Is your homeowners insurance enough to replace your home and possessions? image via Flickr

Homeowner’s insurance can be the best money you have ever spent if fire destroys your home or a home invader takes some stuff and trashes the rest.  But many homeowners’ make critical mistakes when purchasing their policies that only become apparent after a loss, when it is too late to do anything about them.  Mistakes like these can cost a lot of money and may leave you with an unpaid mortgage, an unusable house, and nowhere to call home.  Make the most of the protection homeowner’s policies offer by avoiding these 5 common mistakes.

1.     Not Reading the Policy Documents

This can be a costly mistake as the policy document outlines exactly what is covered and not covered by the insurance company.  The discussion you have with your agent may leave out important considerations and it is likely that you believe you are covered for things that are not actually covered by your policy.  Before buying a policy, ask the agent for a sample of the policy documents that mirror the policy you are considering.  This will give you the chance to read through the policy and ask any questions you need answered before you are committed.

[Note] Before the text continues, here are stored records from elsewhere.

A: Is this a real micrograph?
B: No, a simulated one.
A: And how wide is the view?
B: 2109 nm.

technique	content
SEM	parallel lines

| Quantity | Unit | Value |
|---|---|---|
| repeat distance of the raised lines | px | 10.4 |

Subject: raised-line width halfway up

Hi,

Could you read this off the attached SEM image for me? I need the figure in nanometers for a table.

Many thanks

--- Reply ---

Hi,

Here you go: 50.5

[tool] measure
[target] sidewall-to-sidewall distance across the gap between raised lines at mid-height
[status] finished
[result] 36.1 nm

2.     Not Scheduling High-Value Property

Another very costly mistake that many homeowners make is not scheduling property that falls outside the individual property limits of their policy.  If you are surprised that your policy has limits on specific kinds of property, you haven’t read your policy.  Almost every homeowner policy includes limits on the loss of specific types of property like computers, jewelry, stamps, coins, and firearms.  If the value of your property in that category exceeds the policy limit, you need to ensure that your policy has a rider that will cover the excess value if there is a loss.

3.     Not Understanding the Difference Between Actual Value and Replacement Cost

This mistake can leave you with a mortgage on a house you can’t live in and can’t afford to rebuild.  According to the National Association of Insurance Commissioners Consumers Guide to Home Insurance, actual value will only pay for your loss, which is the value of your house and property at the time of loss and includes considerations for age, wear and tear.  This means that if the value of your house is less than what it would cost to rebuild it, you will have to come up with the difference on your own.  It also means that if the actual value at the time of the loss is determined to be less than your mortgage, you will still owe the mortgage company that difference.  Replacement cost, on the other hand, pays to replace the house and property, regardless of the actual value at the time of loss.

4.     Not Having Coverage for Specific Perils

Many people think that their homeowner’s policy covers damage to their house no matter what causes that damage.  Unfortunately, this is not true on most homeowner’s policies, as any homeowner who has survived a hurricane only to find out that water damage is not covered, can attest.   While it is common knowledge that floods are not covered by homeowner’s insurance, many people don’t understand that flood and water damage are generally considered the same thing.  Unless you live in California, it is unlikely that you know that most policies exclude damage from specific perils like earthquakes, nuclear accidents, and war.  The best way to protect yourself and your property is to understand what your policy covers and purchase additional coverage for perils that could happen but are excluded.

5.     Underestimating Everything

Another costly mistake is underestimating things like how long it would take to rebuild your house, the value of your personal property, or the value of your home.  In the event of a loss, all these can seriously impact your financial well-being.  If your policy only provides for a year of additional living expenses and it takes 18 months to rebuild your house, you will have to pay for the additional 6 months out of pocket.  If you underestimate the value of your personal property, you may be unable to replace what is lost.  If you underestimate the value of your home, you may be saddled with mortgage debt for a house you can’t live in and can’t afford to repair while paying to live somewhere else.